This type is fairly self-explanatory, they reject their children. They're dismissive of their child's wants and needs, avoiding any sort of heavy or meaningful talk. They always seek to be alone, even appearing selfish in the ways they'll deny their children quality time or any time at all. Any interactions are cold, short, and sometimes very harsh.
Children raised by these kinds of parents may have stunted empathy. They never learned how to care for others because they were never cared for, and that will extend to the relationships they have in adulthood. They have no way to regulate or manage their emotions, with their only tactic being to dissociate from them entirely.

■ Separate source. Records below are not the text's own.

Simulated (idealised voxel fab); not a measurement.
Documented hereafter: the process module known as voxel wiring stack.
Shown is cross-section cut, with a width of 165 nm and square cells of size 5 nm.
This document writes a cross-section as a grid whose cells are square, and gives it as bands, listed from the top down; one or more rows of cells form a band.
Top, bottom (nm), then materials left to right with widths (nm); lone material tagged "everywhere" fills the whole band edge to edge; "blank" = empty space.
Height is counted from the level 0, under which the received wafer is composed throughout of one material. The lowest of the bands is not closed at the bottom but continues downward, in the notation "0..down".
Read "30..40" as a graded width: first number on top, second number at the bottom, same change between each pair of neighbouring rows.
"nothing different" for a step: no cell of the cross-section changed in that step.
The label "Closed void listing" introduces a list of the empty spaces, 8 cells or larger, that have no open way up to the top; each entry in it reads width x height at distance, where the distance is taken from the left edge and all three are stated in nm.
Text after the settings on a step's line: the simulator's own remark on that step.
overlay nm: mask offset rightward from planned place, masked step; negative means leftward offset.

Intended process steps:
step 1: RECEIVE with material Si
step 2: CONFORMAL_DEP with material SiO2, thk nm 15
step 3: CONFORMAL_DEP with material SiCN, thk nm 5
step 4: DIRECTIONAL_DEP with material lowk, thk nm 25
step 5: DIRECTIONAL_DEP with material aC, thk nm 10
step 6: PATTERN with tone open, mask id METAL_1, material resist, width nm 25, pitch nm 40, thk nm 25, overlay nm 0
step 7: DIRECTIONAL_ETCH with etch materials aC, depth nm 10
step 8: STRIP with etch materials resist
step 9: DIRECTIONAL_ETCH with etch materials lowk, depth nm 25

Negligent type parents may sound similar in name to rejecting type, but there are a few notable differences. Negligent parents are completely passive. They avoid any and all confrontation, which is often needed to parent a child at all. They pride themselves on being easy to get along with or "chill," but they lack boundaries. The second anything stressful happens, their child tries to talk to them about their feelings, or there's anything serious that requires them to actually be a parent, they shut down.
A child raised by this type of parent often deals with shame and feelings of being a burden, both stemming from deeply rooted anxiety. Your parent being your friend is fine in a bubble, but without any sort of structure or guidance in their life, the child basically had to fend for themselves the entire time. This leads to an adult that's tired, lost, and pent up.
No one ever said that parenting was easy, but before having kids, people should examine whether they're truly ready and able to give a child the appropriate level of care, attention, and dedication they need to grow into a healthy adult.
These misgivings are often born of pain, but that pain doesn't have to continue into another generation. Be the change you want to see in your family. If you're the child of an emotionally immature parent, know that you are not at fault for how you were raised. You can seek your own help, you can grow past the marks they left behind, and you can become a better parent to yourself and any children you may have.